The head of Néw York state’s Board of Regents Merryl Tisch says everyone should calm down about the collapse of test scores across the state. Next year, she promised, the scores will go up.

You can count on that, because the state commissioner can lower the cut score if he wants to avoid another embarrassment like this year.

What you can also count on, sadly, is the humiliation that 70% of the children in grades 3-8 will feel when they learn from their teacher that they failed the state tests. The numbers who failed are even higher among children who are black, English language learners, and students with disabilities.

This year, the state decided to align its categories with NAEP, not understanding that NAEP proficient is set at a very high level–not a “passing” mark at all– and that the only state where as much as 50% of students reached proficient on NAEP is Massachusetts,  after 20 years of NAEP testing. Apparently New York is content to tell the majority of its students that they don’t deserve high school diplomas or the chance to go to college.

Consider this: the proportion of students who “passed” under the new Common Core baseline was only 31.1% in total. (Last year it was 77.4%).

Among English language learners, only 3.2% “passed.” (Last year it was 11.7%.)

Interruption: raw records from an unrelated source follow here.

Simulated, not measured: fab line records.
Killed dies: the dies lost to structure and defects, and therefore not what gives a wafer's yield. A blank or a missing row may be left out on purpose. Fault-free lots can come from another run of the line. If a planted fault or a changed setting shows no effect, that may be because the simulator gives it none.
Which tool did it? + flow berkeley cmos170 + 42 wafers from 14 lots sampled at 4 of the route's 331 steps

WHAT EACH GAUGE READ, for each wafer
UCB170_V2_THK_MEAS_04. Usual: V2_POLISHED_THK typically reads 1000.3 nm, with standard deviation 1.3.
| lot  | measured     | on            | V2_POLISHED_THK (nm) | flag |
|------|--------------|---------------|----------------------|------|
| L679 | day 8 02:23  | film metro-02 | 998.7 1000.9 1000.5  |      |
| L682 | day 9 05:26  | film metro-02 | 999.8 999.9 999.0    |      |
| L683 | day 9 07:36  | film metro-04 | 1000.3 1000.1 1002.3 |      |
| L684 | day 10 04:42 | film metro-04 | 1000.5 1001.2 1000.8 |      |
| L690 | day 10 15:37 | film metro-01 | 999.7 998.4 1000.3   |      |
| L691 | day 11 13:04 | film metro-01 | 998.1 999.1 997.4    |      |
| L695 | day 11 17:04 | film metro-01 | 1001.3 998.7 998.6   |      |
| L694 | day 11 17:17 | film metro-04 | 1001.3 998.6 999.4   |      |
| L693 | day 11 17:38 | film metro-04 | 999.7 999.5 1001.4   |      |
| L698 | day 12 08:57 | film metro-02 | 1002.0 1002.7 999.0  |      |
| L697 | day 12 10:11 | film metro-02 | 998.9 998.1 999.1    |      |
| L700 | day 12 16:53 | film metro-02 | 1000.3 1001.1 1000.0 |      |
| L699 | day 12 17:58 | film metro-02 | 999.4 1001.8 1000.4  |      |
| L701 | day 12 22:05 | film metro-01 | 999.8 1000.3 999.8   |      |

Among children with disabilities, only 5% “passed.” (Last year it was 15.5%.)

Among black students, only 16.7% “passed.” (Last year it was 37.2%.)

Among Hispanic students, only 17.7% “passed.” (Last year it was 40.0%).

Among white students, only 39.9% passed. (Last year it was 85.9%.)

But not to worry, litttle children. New York and the Common Core will make you global competitors.

How do we know? We don’t. Forget about critical thinking. Don’t ask for evidence. Take it on faith. This is, after all, faith-based policy.